Moreover, (and I think I may be plagiarising this from a Dan Brown book, so I acknowledge that now, but can’t actually cite it as I’m not sure which book), the higher you get in science and maths, the more artistic things become. There are patterns and rhythms to maths, there is beauty beyond words in the vastness of the cosmos, and the microscopic intricacies of the world too small for our eyes to see. And, perhaps most importantly, the sciences and maths need the arts. They need the imagination that sees beyond what is there and what we know. They need the mind that can wonder until it suddenly gets an idea that might change the world, and save mankind as it does. We cannot have advances in science without scientists who have imaginations to see what others cannot see yet.

Seeing art as a soft option goes beyond school. As most of you will know, I teach, and I am really enjoying being back in the classroom. I also did a science degree & masters, and see myself as a scientist, which is probably why I keep stopping myself throwing myself into my arty hobbies more. I love sewing, and am quite good at it (I made an amazing bridesmaid’s dress last year), and I also make jewellery, candles and am formulating lotions and potions at the moment. However, I cannot commit myself to these completely as my head still sees crafting as a non-science even though my lotions and potions, and, to a certain extent, candles, are a perfect symbiosis of science and art!

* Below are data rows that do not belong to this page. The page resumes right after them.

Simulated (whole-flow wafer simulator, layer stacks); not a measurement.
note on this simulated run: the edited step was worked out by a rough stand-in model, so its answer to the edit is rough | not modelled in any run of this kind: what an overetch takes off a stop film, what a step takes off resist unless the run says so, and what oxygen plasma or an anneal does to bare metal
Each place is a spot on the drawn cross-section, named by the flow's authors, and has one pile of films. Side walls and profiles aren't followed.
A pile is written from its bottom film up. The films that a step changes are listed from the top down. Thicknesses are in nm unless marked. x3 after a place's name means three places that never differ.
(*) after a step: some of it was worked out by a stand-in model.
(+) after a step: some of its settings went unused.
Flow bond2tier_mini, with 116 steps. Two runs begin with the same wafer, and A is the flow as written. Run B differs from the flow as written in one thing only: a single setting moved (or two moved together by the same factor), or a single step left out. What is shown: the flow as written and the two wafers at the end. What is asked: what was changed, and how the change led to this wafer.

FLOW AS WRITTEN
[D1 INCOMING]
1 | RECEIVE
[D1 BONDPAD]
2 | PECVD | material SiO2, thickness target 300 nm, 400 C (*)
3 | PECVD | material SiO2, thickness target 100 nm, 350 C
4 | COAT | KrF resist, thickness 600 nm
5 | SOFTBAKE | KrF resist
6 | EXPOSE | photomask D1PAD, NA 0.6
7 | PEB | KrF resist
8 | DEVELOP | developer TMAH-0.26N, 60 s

We all (me included) need to embrace all the difference subjects available to us as adults, and to our skware pegs. We need artists, scientist, mathematicians, geographers and historians, and we also need people who don’t see any barriers between the different areas, who can be artistic, mathematical geologists who can live happy, imaginative lives, while making amazing discoveries and inventions. And me? Well I need to relax, go into my garden and see where my mind will take me!